Catalin Ciobanu
Catalin Ciobanu has a MSc and PhD from Delft University of Technology, The Netherlands. He is currently Associate Professor at Transilvania University of Brasov, Romania and Senior Researcher at the National Institute for Research and Development in Microtechnologies - IMT Bucharest, Romania. His research interests include RISC-V processors, embedded systems, high performance computing, SIMD architectures, digital signal processing and reconfigurable hardware.
Sessions
The development of our tightly coupled SIMD/Vector accelerator for matrix operations requires extending the RISC-V instruction set. Special compiler support is required for this extension. Our methodology starts from a Sail description of the ISA extension and generates the compiler target description data. The instructions are described in Sail and are tested in the generated simulator. The compiler is generated from the description model and is tested with the accelerator implemented in hardware. The experimental results suggest that for matrix multiplication we obtained speed-ups up to 1413x compared to an ARM A72 core.

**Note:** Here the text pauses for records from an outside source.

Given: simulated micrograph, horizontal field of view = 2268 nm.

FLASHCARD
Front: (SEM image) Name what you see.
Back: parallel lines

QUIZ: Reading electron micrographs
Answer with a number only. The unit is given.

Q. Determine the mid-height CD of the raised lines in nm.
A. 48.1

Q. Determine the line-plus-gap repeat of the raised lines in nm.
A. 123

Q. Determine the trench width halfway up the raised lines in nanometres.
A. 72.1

The development of our tightly coupled SIMD/Vector accelerator for matrix operations requires extending the RISC-V instruction set. Special compiler support is required for this extension. Our methodology starts from a Sail description of the ISA extension and generates the compiler target description data.
The accelerator main features are: 32 software defined 2D registers, dedicated hardware for matrix operations and a dedicated memory interface. The accelerator employs the CoreV-eXtension-Interface (CV-X-IF) and could be connected to multiple RISC–V cores that feature this interface.
The custom instructions extend the RISC–V ISA and follow their encoding. The custom instructions are of three types: to define matrix registers, matrix operations and memory operations.
The instructions are described in Sail and are tested in the generated simulator. adl_tool transforms the Sail architecture description into compiler model artifacts needed to build a functional prototype compiler for the given specification. Additionally, provides automatically generated tests to validate the correctness of the instruction encodings.
The compiler was generated from the description model and tested with the accelerator implemented in hardware. The experimental results suggest that for matrix multiplication we obtained speed-ups up to 1413x compared to an ARM A72 core.